IEA SHC Task 21 has documented the potential energy savings possible with advanced daylighting strategies that manage the flow of light and heat. For the first time innovative daylighting systems have been evaluated on a comparative basis. The assessments performed in real and scale-model buildings and in test rooms worldwide, show that the majority of the systems tested can produce potential energy savings when applied in the appropriate climates and on the appropriate orientations of a building.

The Task has also laid the foundation for ongoing research and assessment by establishing testing facilities to monitor new systems, measure their physical characteristics for software input, and to evaluate systems when they are installed in actual buildings. As a result of this work, manufacturers of daylighting products can now test new devices using proven methods, develop these products further, and assess their performance using post-occupancy evaluation procedures.

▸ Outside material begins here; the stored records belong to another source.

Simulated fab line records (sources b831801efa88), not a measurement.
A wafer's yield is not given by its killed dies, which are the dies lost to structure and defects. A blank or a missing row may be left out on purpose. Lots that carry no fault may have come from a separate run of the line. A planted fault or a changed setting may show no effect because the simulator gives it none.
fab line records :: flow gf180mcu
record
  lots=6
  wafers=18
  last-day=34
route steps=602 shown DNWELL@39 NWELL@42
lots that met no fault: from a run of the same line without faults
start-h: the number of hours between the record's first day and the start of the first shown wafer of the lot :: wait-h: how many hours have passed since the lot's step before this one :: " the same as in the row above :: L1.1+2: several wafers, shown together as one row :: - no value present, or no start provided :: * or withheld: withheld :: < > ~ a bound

A daylighting system should be selected according to climatic characteristics, e.g., the predominant sky type and the latitude at a building site. Actual energy savings depend on the daylighting system being designed as part of an integrated strategy that includes daylight-responsive controls. Careful integration of the daylighting system with the rest of a building’s design should begin early in the design process to produce a high-quality work environment and provide building owners with a highly valued space.

The state-of-the art of designing daylit buildings in practice varies widely in different countries. The European tradition, as embodied in typical design practice and building codes, places more emphasis on floor plans that are conducive to daylight utilisation in climates and latitudes where this resource is limited in availability. North America and Australian climates, with an abundance of daylight and sunlight in most regions, have also to contend with the problem of cooling loads and therefore have not in the past relied as much on utilising daylight. Now with a renewed interest in reducing energy use and the improvement of working conditions, the use of innovative daylighting strategies is becoming a positive element in building design.

The advanced daylighting systems studied in the Task are intended to address the following challenges posed by traditional daylighting strategies:

• In predominantly overcast climates or in built-up urban areas, there is insufficient daylight flux to provide adequate interior daylighting.
• In some climates and orientations, poor control of glare from direct sunlight limits daylight applications.
• In hot and sunny climates, daylighting designs must manage sunlight to control cooling loads.
• There is widespread interest in extending the floor area that can be effectively daylighted at a distance from windows and skylights.
• Given the ever-changing nature of tasks in buildings and the dynamic nature of daylight, design solutions that provide some degree of operational control are desirable.
• Even when the technology exists, it is often difficult to characterise performance in a manner that allows designers to reliably predict long-term performance.

PRACTICAL USE OF RESULTS

Although it was feasible to extend limited test room data to annual performance data this was not always possible. As the testing was carried out in different facilities in different countries, it was difficult to make comparisons between the data.

In order to best utilise the results of the Task, the designer must carefully evaluate the performance data presented in relation to the performance needs of the specific project that is being considered. The “best” system for a particular project may turn out not to be useful for another project because of differing performance requirements.

FUTURE WORK

Although the work documented demonstrates that improved optical systems can provide better daylighting performance, greater occupant acceptance, and increased energy savings potential as compared with conventional systems, the rapid and continuing advances in materials science and production technologies promise additional performance improvements as well as reduced costs and maintenance. Beyond advances in optical components, however, critical elements of daylighting design still need to be addressed. These include the successful integration of advanced daylighting systems with daylight-responsive lighting controls, the consideration of occupant response to advanced daylighting strategies. Two key focuses for future research are the development of a comprehensive understanding of occupant needs and preferences in daylighted spaces, and the creation of models that describe the relationships among daylighting design parameters, occupant satisfaction, and control systems.

Past electric lighting energy savings mainly resulted from advances in the efficiency of lamps; future savings will be the result of using advanced daylighting systems and controls. Window and lighting system designs need to be integrated to maximise daylight while minimising cooling loads so that daylighting strategies can produce consistent energy savings. Cost-effective integrated design solutions are needed that have thermal impacts equal to or lower than those found in the best available conventional building designs. There is also the need for standards and guidelines to apply to these systems.

The work of SHC Task 21 is offered as a first step toward harmonising the needs of people with the advantages that technology can provide, and integrating the hardware and software elements of daylighting systems throughout the major phases of building life cycles.